Indicators such as GDP per capita can estimate, to a certain extent, the success of a country’s economic performance. Nonetheless, more intimately social phenomena shine a light on the core and side effects of collective and individual choices, changes, success stories. Estonia is investing in human capital and technological development, and the returns are widely distributed. Higher quality of life and job creation represent a source of pride, but also a reliable investment in the future.
Since we won back our sovereignty in 1918, Estonia has often found itself in need of swimming against the tide. Rising from adverse geopolitical circumstances, we became digital pioneers when Europe was just getting acquainted with new technologies. But who could have said that, one day, we’d be in contrast even with a global demographic transition?
A digital life for those who come and those who stay
For the fourth year in a row, Estonia’s net migration rate was positive in 2018 – contributing to an increase in the overall population figure. The determinants of these trends are, of course, multiple and composite. However, data and research clearly point at two elements potentially contributing to driving this tendency – skills and innovation.
A growing share of Estonians decides to stay, and take the opportunities that the country has to offer. At the same time, however, more and more people chose to move to Tallinn, Tartu, and Narva between 2014 and 2018, due to rich career prospects and high quality of life for families. Online expatriate network InterNations, in its Digital Life Abroad Report, ranks Estonia top of the chart for digital life.
Ahead of countries like Finland, Norway, Denmark, and New Zealand, expats rate Estonia best in the world for unrestricted access to online services, and availability of public e-services. Respondents keep in high regard also the widespread cashless and card payment culture. The ease of getting a local mobile number and high-speed internet at home are featured as well.

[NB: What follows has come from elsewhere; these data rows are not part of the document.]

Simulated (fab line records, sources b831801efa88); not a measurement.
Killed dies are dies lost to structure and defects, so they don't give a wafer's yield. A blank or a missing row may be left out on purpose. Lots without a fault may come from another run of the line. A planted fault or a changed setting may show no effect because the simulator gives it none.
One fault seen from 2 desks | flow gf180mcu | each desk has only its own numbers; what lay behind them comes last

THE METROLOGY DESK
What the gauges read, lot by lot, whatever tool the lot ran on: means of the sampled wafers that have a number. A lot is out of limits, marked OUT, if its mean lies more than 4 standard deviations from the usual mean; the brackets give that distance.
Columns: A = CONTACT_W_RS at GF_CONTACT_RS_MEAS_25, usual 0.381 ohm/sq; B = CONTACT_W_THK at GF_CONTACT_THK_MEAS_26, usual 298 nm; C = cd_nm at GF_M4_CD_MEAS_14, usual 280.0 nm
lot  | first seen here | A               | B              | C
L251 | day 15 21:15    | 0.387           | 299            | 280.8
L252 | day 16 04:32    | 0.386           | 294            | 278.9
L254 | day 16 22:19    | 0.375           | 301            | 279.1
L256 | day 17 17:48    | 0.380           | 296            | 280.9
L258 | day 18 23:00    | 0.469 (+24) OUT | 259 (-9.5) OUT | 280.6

Opening doors to the world
Data reflects the general commitment of Estonia towards attracting foreign talents. Institutions like the International House of Estonia help expats navigate the basics of starting up with a new life and career in the country. As the share of internationals working in Estonia has more than doubled in the past years, reasons for relocating include our tech-savvy environment. Academic research has shown, indeed, that innovation can function as a factor of attraction for high-skilled migration. An economy open to the highly-skilled, fosters productivity and further technological development. But the creation of a stronger business fabric in the long-run, then, benefits from such trends too.
Estonian companies are well aware of the added value in hiring from abroad, despite the initial investment attached to the costs of labour and recruiting. Work in Estonia and the Estonian Chamber of Commerce and Industry, thanks to monthly surveys with employers, highlight three main reasons behind such trend:
- A limited national workforce in relation to the increasing need for high-skilled specialists;
- The added value inherently lying in diversity for the general company environment;
- The possibility to access bigger markets of applicants to choose from.
And in the case of startup entrepreneurs and employees, or ICT and senior specialists, immigration quota limits do not apply. But leaving aside who and what companies are looking for, how does foreign talent contribute to the economic development of the country as a whole?
High-tech jobs increase employment
An extremely detailed and insightful study from 2018 makes the case for a high-tech job multiplier in Europe. Following Eurostat’s definition, ‘high-tech jobs’ encompass both manufacturing and knowledge-intensive services. Large parts of ICT occupations are accounted for, from robotics to scientific research. The period observed records the fastest job growth in the European Union in Science, Technology, Engineering and Mathematics (STEM), signalling a 37% increase.
Researchers Goos, Konings, and Vandeweyer, from KU Leuven and Utrecht University, empirically show how rising employment in high-skilled occupations generates up to five more jobs in less-skilled-intensive services in the same reference region. It means that for every new worker in high-tech, the spillover effect on other jobs at the local level signs as much as five extra posts.
Despite differences across European regions, aggregate findings are in line with previous research on technological development and job creation – both for the US and the EU. Innovation fosters employment both in high- and local less-skilled occupations. The positive effects hint at:
- The intrinsic relationship between new technologies and high-skilled jobs, two faces of the same coin in local aggregate production;
- The local increase in average real income due to innovation, generating opportunities for less-skilled jobs more resistant to automation.
Furthermore, it emerges how the demand for low-skilled workers can trigger immigration from outside the reference region. Areas presenting a stronger increase or presence of high-tech jobs result then in higher net migration rates. Labour mobility, as a consequence, becomes a key component in the effectiveness of the high-tech job multiplier.
Economic development, social dividend
The growth over time of Estonia’s ICT sector matches a nationwide, renewed commitment totalent attraction. An increasing number of specialists decide to relocate to Estonia and make it their ‘home away from home’. In this way, they also contribute to the durability of our outstanding path of economic development.
Locals and internationals, by investing in skills and innovation, we are all investing in our future, together. It is the shared contribution of many, many bright minds towards the ongoing making of a model of success. Its sustainability lies in the many declensions of the added value that, ultimately, we will keep being able to generate.